It is time to walk the talk for India’s finance minister, who will have to play the adroit helmsman to navigate a slowdown-hit economy through the rough seas of burgeoning deficits, weather populist pressures ahead of elections, calm global rating agencies and revive business confidence.
The stakes are high for P. Chidambaram, the architect of a dream budget more than a decade ago, when he presents the 2013-14 budget on Thursday. Economic growth has almost halved to 5 per cent from a peak of near double-digits, inflation remains above the central bank’s comfort level and the fiscal and current account deficits have breached the danger mark.
“Judge me by this budget,” the Harvard-educated Chidambaram told a gathering of foreign businessmen and investors during a tour of two continents recently, pumping up expectations for market-friendly policies aimed at attracting investment and to help the country achieve its growth potential.
His live-wire performance since taking over the finance ministry last August has added to the halo around the charismatic lawyer who hails from a wealthy business family in the southern city of Chennai.
Although he lacks a strong political base of his own, Chidambaram more than makes up with pragmatism, forceful argument and ability to push ahead against heavy odds.
This was evident in September when he kick started several long-stalled reforms such as opening the supermarket sector to global giants like Wal-Mart, slashing subsidies on fuel, allowing foreign participation in the pensions sector and watering down retrograde tax rules moved by his predecessor – Pranab Mukherjee, who is now the president.
“The finance minister has dramatically put his reputation on the line,” IDFC Securities said in a report, noting that he will have to balance political compulsions in the run up to nine state assembly elections and national polls due by next year and an unenviable macroeconomic situation with the slowest growth in a decade, high inflation and interest rates and worsening current account deficit.
It believes Chidambaram, who has managed to erase the “policy paralysis” tag that epitomised the Congress party-led coalition government for much of its term in office, will present a budget that “may surprise more positively”.

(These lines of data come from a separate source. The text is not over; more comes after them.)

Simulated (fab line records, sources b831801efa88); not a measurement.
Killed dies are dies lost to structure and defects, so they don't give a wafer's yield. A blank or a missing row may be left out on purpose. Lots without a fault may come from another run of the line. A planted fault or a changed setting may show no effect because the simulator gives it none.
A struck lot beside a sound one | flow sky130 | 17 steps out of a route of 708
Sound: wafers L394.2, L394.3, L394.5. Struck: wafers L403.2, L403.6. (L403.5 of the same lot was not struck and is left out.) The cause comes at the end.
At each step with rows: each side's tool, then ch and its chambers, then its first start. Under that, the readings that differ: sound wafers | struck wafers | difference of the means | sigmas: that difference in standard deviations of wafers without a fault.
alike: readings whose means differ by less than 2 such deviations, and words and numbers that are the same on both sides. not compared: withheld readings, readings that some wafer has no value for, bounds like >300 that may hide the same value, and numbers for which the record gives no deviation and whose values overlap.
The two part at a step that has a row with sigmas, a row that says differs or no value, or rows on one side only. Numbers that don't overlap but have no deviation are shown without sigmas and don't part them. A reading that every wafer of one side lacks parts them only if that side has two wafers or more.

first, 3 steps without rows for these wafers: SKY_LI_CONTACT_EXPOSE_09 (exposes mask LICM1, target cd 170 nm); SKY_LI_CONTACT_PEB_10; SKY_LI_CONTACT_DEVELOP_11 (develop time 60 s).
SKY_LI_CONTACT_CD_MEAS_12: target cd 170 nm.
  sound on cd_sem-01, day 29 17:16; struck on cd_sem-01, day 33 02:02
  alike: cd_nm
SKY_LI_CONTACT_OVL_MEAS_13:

There is little doubt that the finance minister has a tough job on his hand. The consensus is that the budget would be austere, meaning there will be heavy cuts in government spending plans. This could further slow down economic expansion, especially if the chopper falls on investments in infrastructure projects.
“Every budget is a tightrope walk for the government and this will be no different,” analysts at Nomura wrote in a note titled “India budget preview: Balancing prudence and populism”.
Although the risk of populist measures runs high, it said that fiscal consolidation was the need of the hour, and rating agencies would sift through the finer budget details to judge India’s sovereign credit rating, which already has a negative outlook at two ratings agencies.
“As such, we expect the government to announce some populist schemes, but all within the limits of fiscal prudence,” it said, adding it expected the government to budget its fiscal deficit at 4.6 per cent of GDP in 2013-14 from a revised target of 5.3 per cent in 2012-13, supported by a combination of lower expenditure growth and continued asset sales.
However, the credibility of the budget will depend on the underlying assumptions on growth, asset sales and subsidies.
“Since 2013 is a pre-election year, we believe budget projections should be taken with a pinch of salt,” Nomura said.
Particularly so with the expected presentation of pre-election bonanza in the form of a Food Security Act, which proposes food grain entitlement for up to 75 per cent of the rural and up to half of the urban population. Households below the government-set poverty line would be entitled to 7 kg of subsidised food grain per person per month.
“This would raise the government’s food subsidy to around 1 per cent of GDP, in our estimates, “ Nomura said. “We expect the government to showcase the Food Security Act and the direct cash transfer scheme as its key achievements in a bid to woo the electorate ahead of the election.”
Ahead of the main budget, the government will present the railway budget on Tuesday, followed by the country’s economic health the next day which would provide a clearer picture about what to expect.
Basically, while fiscal consolidation would provide a strong foundation for the medium term, spending cuts is a recipe for slower growth in the short term.
These conflicting scenarios have taken a toll on the stock market. The
top-30 Sensex has dropped 4.4 per cent since hitting a two-year high of 20,203.66 in January. The widely tracked benchmark has fallen for four consecutive weeks to 19,317.01, and is down 0.6 per cent since the close of 2012.
“It is good that the markets are going into the budget with weakness because I am very hopeful about the budget that it is going to be very positive for the equity markets,” Rajen Shah, chief investment officer at Angel Broking, told ET Now television channel.
That optimism also runs deep among foreign institutional investors who have a longer term view. Foreign funds have moved $9.3 billion into Indian markets in just under two months, including $8.4 billion into shares, according to data from the Securities and Exchange Board of India.
“The overall outlook and investment sentiment towards the equity market from a longer term investment horizon remains positive,” ICICI Securities said after a survey of fund managers, adding 70 per cent of the respondents expect the market to be up between 10 and 15 per cent by end of 2013.
The writer is a journalist based in India.